But the collective bloodlust on display over the last week, especially Thursday night, was nothing short of creepy. Even in those instances in which state killing is justified and necessary, it ought to be a sombre and regrettable affair (as many Democrats righteously argued when some attendees at a GOP debate cheered Texas Governor Rick Perry’s touting of his execution record). Boastful, raucous, nationalistic crowd-chanting at every single mention of someone’s corpse, even when that someone is Osama bin Laden, is warped.
But, more importantly, it’s a depressing symbol of America’s political culture. The premise seems to be that – aside from this specific corpse and the others the president has piled up – there is little else for ordinary Americans to celebrate now when it comes to the search for nationalistic achievement, purpose and greatness among their political leadership. That this dark premise appears valid is what is most disturbing of all.

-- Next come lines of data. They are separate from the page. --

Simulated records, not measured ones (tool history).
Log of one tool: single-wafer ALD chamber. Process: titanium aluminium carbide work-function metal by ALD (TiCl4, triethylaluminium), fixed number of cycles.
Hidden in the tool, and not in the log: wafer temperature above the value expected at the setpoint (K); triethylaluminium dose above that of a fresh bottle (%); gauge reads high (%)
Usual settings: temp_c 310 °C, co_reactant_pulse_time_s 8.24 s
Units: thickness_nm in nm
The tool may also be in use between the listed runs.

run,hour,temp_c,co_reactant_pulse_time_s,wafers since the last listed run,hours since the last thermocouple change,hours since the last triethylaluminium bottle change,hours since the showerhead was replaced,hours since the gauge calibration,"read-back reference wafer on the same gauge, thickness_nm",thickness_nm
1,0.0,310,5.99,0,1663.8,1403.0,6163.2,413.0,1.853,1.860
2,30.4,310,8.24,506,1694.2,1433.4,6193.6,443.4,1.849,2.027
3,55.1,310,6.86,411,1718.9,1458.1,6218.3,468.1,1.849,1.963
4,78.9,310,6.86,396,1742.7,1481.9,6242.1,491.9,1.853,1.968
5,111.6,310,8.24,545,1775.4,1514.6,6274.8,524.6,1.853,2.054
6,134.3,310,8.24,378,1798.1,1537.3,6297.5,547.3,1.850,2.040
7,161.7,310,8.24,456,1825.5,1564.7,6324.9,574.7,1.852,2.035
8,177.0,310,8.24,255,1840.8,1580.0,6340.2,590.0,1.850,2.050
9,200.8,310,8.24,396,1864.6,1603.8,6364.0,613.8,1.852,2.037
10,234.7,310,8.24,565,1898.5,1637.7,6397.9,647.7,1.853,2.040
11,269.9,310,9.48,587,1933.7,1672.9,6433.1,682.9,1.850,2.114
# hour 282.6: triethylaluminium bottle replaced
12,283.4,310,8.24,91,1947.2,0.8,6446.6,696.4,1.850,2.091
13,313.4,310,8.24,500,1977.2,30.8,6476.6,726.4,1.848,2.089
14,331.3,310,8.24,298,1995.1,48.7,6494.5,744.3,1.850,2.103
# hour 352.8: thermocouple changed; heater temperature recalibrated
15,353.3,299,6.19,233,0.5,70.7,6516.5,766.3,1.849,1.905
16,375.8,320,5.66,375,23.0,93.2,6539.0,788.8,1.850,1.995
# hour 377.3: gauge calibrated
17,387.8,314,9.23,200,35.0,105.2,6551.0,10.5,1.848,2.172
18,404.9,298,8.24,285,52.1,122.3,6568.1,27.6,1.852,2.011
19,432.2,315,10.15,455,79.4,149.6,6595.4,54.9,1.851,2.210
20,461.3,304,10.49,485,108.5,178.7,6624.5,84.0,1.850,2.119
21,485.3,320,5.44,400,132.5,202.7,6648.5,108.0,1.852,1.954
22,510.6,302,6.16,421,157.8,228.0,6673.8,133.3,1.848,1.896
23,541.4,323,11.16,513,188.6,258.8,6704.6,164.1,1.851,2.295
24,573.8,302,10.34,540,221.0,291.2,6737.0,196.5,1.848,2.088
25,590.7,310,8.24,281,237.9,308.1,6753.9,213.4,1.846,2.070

As Gawker’s pseudonymous writer Mobutu Sese Seko notes in an excellent review of the night’s festivities, Joe Biden “laid it on especially thickly when it came to talking about whacking Osama bin Laden”. Among other things, the vice president crowed that “Obama is our president because he always has the courage to make the tough decisions.” Of the kill order: “He said, do it – and justice was done!” And then:
“And he also knew – he also knew the message we had to send around the world: if you attack innocent Americans, we will follow you to the end of the earth.
[AUDIENCE:] “USA! USA! USA! USA!”
He further suggests that it may not be “justice” that is achieved by “a double-tap to the brain of a sclerotic masturbating whitehair and his family, in the dead of night, by trained killers.” Rather, he argues, “justice” likely entails – following the Allied and Israeli example of how Nazi war criminals were treated – a trial, with evidence of guilt shown to the world, and a deliberative punishment then meted out.
Again, though, regardless of one’s views on that question, there is a world of difference between approving of the Bin Laden hit, on the one hand, and gathering together to chant nationalistic slogans and feel pulsating crowd-based power from it, on the other.